The Enchantress of Florence, by Salman Rushdie
2008, 350 pp
A new Salman Rushdie book is always worth attention, but even the staunchest Rushdie fan must admit that The Enchantress of Florence is a comparatively minor affair. The framing device concerns a mysterious traveler and magician who appears at the court of Akbar the Great, the Mughal Emperor, and claims to be his uncle. The bulk of the book consists of the story this magician tells to Akbar, and at times stories within the story, or even stories within the stories within the stories. And that's pretty much the book: a lot of clever little stories tenuously linked together without much plot driving the whole production forward. It is impossible to resist Rushdie's enthusiasm for the subject, but in reading it, you get the distinct impression that Rushdie just really wants to tell you all the neat things he's read about the late fifteenth century.

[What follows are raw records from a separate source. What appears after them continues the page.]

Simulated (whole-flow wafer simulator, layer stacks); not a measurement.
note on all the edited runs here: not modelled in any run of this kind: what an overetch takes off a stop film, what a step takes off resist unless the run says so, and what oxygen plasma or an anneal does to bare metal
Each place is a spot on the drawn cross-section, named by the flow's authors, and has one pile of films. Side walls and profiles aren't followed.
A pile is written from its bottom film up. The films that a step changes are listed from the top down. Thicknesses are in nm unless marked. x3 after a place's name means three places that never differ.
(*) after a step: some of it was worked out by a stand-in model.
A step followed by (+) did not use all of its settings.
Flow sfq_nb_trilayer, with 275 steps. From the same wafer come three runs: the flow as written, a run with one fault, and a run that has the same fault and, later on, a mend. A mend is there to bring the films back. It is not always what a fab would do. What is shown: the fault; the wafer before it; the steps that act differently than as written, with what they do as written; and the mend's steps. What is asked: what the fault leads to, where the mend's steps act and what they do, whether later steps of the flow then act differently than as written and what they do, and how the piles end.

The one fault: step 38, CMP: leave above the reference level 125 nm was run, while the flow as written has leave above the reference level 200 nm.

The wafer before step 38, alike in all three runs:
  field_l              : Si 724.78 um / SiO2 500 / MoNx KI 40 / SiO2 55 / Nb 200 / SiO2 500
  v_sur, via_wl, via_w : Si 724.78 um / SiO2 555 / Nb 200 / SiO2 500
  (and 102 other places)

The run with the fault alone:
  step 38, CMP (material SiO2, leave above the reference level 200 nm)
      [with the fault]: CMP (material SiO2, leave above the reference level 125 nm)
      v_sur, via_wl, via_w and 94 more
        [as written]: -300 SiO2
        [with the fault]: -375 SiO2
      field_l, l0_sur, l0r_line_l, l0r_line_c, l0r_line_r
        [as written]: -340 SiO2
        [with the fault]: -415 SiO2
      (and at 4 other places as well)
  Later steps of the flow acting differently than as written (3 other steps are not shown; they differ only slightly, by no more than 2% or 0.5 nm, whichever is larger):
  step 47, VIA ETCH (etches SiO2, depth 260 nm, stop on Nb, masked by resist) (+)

And indeed there are a lot of neat things. As Rushdie stresses in interviews, most of the really ridiculous stuff in the book actually happened. The bit about Shah Ismail I making Shaybani Khan's skull into a jewelled goblet is true, as is the bit about Emperor Humayun dying from falling down the stairs in his library. Vlad Dracul makes a pretty accurate appearance. And so on. Rushdie's prose is, as ever, entertaining and lively, and he has a great deal of fun describing the outlandish people and places which populate the story. There's several excellent bits of fun with Akbar's name (Akbar means "the Great," so you can see how being called Akbar the Great and shouting Allahu Akbar can make for some good jokes) and some decent ruminations on history and love and suchlike.
However. There is no central character for the us to care about, and by its very nature the framing story dictates that we already know the outcome of the story being framed. By the end of the book we know who the mysterious traveler is, but not why he showed up, nor do we much care. His fate is never particularly resolved. This (and the habit of featuring characters who do not really exist or are really someone else, etc) also prevents Rushdie from developing any meaningful human relationships. The strongest part of the book is the section about two-thirds of the way in which involves philandering Niccolo Machiavelli's relationship with his beleaguered wife. Here Rushdie's talent for understanding the depths of unhappy relationships finally turns up, and the pages fly past.
The Enchantress of Florence is a good two hundred pages shorter than Midnight's Children and it shows. The lengthy digressions (which granted, got a bit too lengthy at times) are mainly absent, and in all the book feels much smaller than a sweeping epic about the Renaissance and the Mughals ought to feel. It is further padded out by startlingly incongruous and self-consciously modern dialogues which recycle rather familiar (and disappointingly unoriginal) ideas from Camus and Richard Dawkins.
A Rushdie Novel is a particular thing with particular conventions. He is almost a genre in himself, and while The Enchantress of Florence is a solid entry in the romance/adventure subdivision of the historical novel genre, it is a pretty minor work in the Rushdie corpus.